The current study calculated average carpenters’ nominal wages in the year 2006 (July-March) at Rs383.6, masons Rs407.6, and labourers Rs239.2. Based on these estimates their monthly income (26 working days/month) turned out to be Rs9,973.6, Rs10,597.6 and Rs6,219.6, respectively. It should be noted here that their monthly income is not guaranteed which largely depends upon the stream of work coming in every day. Some days are gone without having any work and earnings and most of the lower income strata have to feed large size family (average 7-10 persons) and belong to homeless strata.

Conclusion: Average earning estimates seem to be quite impressive when compared with the government’s minimum wage limit but these still have to catch up DART estimates of minimum income required. What does this lead to conclude? Yes, most of the daily wage earners and other lower-income strata of society have been living on either borrowing (dissavings) or unable to feed their families properly or both-which rings the alarm despite the robust economic growth.
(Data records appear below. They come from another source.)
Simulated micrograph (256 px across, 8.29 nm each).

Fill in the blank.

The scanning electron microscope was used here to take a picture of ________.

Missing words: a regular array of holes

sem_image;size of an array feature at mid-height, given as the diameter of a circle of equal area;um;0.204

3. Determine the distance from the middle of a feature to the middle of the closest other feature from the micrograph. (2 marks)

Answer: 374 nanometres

The trickle down effect of the growth (6-8 per cent) has yet to be passed on to the masses. Raising minimum wage rate, by the government, to Rs15,500 will surely add to the already high costs of production and might result in cost push inflation. Therefore in order to give relief to the lower-income strata in particular and shrinking buying power of middle class of the economy in general, the drivers of the private and public economy must focus on stimulating the supply of food items by increasing the productivity of the agriculture sector. This will require long strong commitment on the part of all stakeholders who are committed to the cause.

(The writer is Deputy Director SZABIST, Islamabad campus. Views expressed in the article do not necessarily reflect the views of the employer.)